In some countries young people have become richer and healthier. They live longer but they are less happy. What are the causes? What can be done to address this problem?

It is true that (That is not good. Would you write something that isn't true? ) in today world (That is incorrect. There correct phrase is "In today's world") particularly in developed countries, the young have leaded (Leaded means that it is constructed with the metal "lead". For example: leaded stained glass windows.) wealthier stronger lives in conjuncture (Wrong word. "Conjuncture" is a combination of circumstances or events usually producing a crisis.) with longer life expectancy. But still and (Do not use two conjunctions "but and "and" together.) all this significant enhancement of the quality of life doesn't (Do not use contractions in a formal essay.) necessarily come along with happiness, (comma splice error, ungrammatical sentence) instead, they feel less joyful. This essay will dicuss the main reasons and come up with some solutions tackle this situation.


Do not mention your essay or your writing in an academic essay. Do not "announce" to the reader what you are going to do or write about. Instead write a thesis statement. The thesis statement is the most important sentence in an essay. It is your main point. It is what your arguments are about. The examiner will be very impressed and give a higher score for a well-crafted thesis statement.

Lazy students can write "In my essay, I will tell you XYZ and the reasons for it. " It gives the reader no information about your main point or your arguments. The thesis statement is potentially the most important single sentence in the essay. It will be the difference between an excellent score and a mediocre score.

Below is a thesis statement for your essay. Isn't it superior to "This essay will dicuss the main reasons and come up with some solutions tackle this situation." That statement gives the reader absolutely no idea of your main point.

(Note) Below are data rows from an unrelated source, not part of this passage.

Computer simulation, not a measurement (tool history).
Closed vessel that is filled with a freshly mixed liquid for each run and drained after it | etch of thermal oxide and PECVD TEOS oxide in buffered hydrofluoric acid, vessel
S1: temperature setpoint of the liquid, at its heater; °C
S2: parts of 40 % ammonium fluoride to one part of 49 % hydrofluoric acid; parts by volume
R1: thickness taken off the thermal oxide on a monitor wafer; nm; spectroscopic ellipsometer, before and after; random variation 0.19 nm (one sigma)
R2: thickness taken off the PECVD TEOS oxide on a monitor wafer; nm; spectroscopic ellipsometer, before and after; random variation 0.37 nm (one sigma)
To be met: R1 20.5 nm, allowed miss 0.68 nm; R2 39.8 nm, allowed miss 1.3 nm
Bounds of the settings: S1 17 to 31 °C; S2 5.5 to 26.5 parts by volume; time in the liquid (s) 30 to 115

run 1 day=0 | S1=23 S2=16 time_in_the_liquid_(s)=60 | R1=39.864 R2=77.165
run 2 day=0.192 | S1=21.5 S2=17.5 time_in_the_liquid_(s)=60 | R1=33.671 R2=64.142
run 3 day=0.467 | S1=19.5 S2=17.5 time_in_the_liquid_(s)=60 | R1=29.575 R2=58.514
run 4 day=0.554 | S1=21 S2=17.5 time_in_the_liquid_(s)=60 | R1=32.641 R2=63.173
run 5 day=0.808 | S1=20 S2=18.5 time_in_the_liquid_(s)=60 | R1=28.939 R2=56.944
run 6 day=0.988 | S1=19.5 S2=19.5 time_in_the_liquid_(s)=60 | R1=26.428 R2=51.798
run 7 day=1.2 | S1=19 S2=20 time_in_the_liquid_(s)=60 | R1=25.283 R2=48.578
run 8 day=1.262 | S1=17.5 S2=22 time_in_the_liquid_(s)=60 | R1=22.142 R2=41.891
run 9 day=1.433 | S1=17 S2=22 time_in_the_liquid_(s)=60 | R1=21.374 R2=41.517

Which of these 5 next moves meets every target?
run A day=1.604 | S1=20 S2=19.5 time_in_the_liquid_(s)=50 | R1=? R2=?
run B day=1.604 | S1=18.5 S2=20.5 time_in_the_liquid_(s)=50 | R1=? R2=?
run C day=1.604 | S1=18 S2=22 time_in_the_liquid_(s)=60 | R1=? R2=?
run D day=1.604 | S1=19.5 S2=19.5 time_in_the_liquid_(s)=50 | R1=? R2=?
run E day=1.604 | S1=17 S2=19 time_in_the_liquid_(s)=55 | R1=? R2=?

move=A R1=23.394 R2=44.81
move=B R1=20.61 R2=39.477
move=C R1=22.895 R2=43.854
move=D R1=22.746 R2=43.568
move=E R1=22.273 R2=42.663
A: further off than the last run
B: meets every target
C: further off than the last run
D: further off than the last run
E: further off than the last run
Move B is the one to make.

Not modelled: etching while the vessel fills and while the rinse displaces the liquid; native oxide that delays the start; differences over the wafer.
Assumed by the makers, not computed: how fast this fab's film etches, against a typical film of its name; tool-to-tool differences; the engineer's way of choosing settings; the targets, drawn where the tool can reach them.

Children, especially those in rich countries, are indoctrinated to believe that money brings happiness, when nothing could be further from the truth. Young people need to be taught that other qualities like companionship, love, a satisfying job, and generosity are the genuine fountains of a joyful, satisfied life. 

Firstly, First, from an early age, children have always been told a misleading dogma that prosperity and social status are primarily essential for a successful life and are the origin of happiness. For example, shopping, travel (Ungrammatical noun phrase. Missing conjunction) which require lots of money are considered as source of joy. This misconception makes them take priority on prioritize earning as much money as possible rather than choosing a dreamwork (That is not a valid word) when deciding future job. (That makes no sense. You cannot decide a job.) This later leads to a monotonous life in the absence of interest and motivation for work. Secondly, Second, following the world's rapid development, young adults are soon drown (Wrong form.) in the rat race, deadlines, responsibilities. (Ungrammatical noun phrase. Missing conjunction) Leisure time is very little and precious. Therefore, finding the truly (Wrong form.) joy of life seems to be impossible.

To address this problem, education plays the primary role. Teach the young that there are many things besides money buiding (wrong word, wrong spelling) up a meaningful, wonderful life. Society should use the media internet (wrong expression) to spread the idea widely. Parents along with teachers must encourage children to pursuit (Wrong word. Pursuit is a noun, not a verb.) their own dreams and be consistent with it. Teach them not to be afraid to change or abandon unsuitable things such as jobs, relationship..to (Ungrammatical noun phrase. Missing conjunction. Incorrect punctuation. find real happiness.

In conclusion, it is witnessing (wrong usage. What is "it"?) the significant decrease in mental contentment of young people despite the augment (Wrong word. Augment is a verb, not a noun.) in the quality of life. Solving the problem demands us to better rise (Wrong word.) the young's (incorrect usage) awareness of what really makes them human happy.